De-grunge Your Port

So, I said to the woman in the phone-repair shop that my phone had stopped charging and she took it from me, plugged her charger into my phone, glanced very briefly at the screen and told me I needed a new charging port. She also told me that, as a kindness, she was willing to order and install the port for a mere forty pounds sterling.

I told her I’d think about it which, as we all know, is code for are you mad, woman, I just want my phone to do what it’s meant to do, not rollerskate around the room juggling mice and singing “La donna è mobile” from Verdi’s Rigoletto!

Anyway, I left the shop and googled ‘charging port HTC U11+’ and found that they cost £9.95.

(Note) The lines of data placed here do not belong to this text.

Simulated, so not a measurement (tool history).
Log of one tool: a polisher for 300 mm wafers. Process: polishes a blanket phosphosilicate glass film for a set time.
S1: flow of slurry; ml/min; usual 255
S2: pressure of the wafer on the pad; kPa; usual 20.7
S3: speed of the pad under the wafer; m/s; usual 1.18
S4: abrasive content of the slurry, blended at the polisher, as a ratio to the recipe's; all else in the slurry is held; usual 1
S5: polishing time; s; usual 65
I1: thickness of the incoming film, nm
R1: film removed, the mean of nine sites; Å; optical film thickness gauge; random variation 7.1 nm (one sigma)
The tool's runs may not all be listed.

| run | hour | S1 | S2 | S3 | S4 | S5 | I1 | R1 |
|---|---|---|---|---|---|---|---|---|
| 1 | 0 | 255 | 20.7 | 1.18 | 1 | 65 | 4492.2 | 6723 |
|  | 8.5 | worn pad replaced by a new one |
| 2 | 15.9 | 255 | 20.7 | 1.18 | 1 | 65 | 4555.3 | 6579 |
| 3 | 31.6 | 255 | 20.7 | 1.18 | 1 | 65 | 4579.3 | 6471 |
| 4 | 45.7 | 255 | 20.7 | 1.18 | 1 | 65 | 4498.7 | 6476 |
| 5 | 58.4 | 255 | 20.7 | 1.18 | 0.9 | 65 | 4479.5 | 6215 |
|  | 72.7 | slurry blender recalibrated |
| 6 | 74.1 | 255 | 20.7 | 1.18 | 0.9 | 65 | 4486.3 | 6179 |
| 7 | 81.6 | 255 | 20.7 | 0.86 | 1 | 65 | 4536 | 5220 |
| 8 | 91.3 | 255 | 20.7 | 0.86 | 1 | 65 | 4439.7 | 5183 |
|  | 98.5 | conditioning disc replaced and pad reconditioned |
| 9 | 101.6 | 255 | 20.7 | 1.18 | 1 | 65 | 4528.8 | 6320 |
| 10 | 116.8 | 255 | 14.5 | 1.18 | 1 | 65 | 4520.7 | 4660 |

Then I googled ‘how to change a charging port on a HTC U11+’ and watched the 5 minute video that said that all I needed was a heatgun (or a hairdryer), two playing cards, a tiny screwdriver and a pair of tweezers.

It looked straightforward enough, but I bet the guy on the video had to do it a fair few times before he got it to look so easy. Anyway, it totally looked like it was worth forty quid. At a push.

Then, as an afterthought, I googled ‘how to clean out a USB-C port’ and read what it had to say.

Then I went home, took a needle from the sewing box and carefully dug this out from the charging port:

Since I did that I’ve been typing this on my phone and charging it. It’s gone from 30% charged to 65% charged in that time whereas before, it wouldn’t charge at all. Also, the charger fits tightly into the port, whereas before, it would have fallen out by now.

The moral of the story is: before you even think of paying forty pounds sterling for a new charging port, try cleaning it out instead.

On reflection, this principle could also be applied to many (many (many)) things.

Stories

It’s all just stories. You listen to the news and read books and recount episodes of your life and even if they are as good as best-selling Hollywood movies it’s all just stories. The story of the fall of man and the rise of women and the colonisation of the solar system. Stories, stories, stories.

Here’s something else, though: my life is not only lived on the outside. There are things within me that will never be your story. When I share with you I do so only at a superficial level. Heck, I don’t even know the depths of me myself so how could I even start to tell you. That said, I know this: I will know all of me before I’m done.

I don’t know how, but I will find every single part of me and drag it out into the light. I will be known from start to finish, from inside to out and … the whole of whatever other dimension you can think of. Maybe it’ll be through the wonders of future technology, perhaps by drugs and possibly even through transcendental meditation. Either way around; I’m going to find me.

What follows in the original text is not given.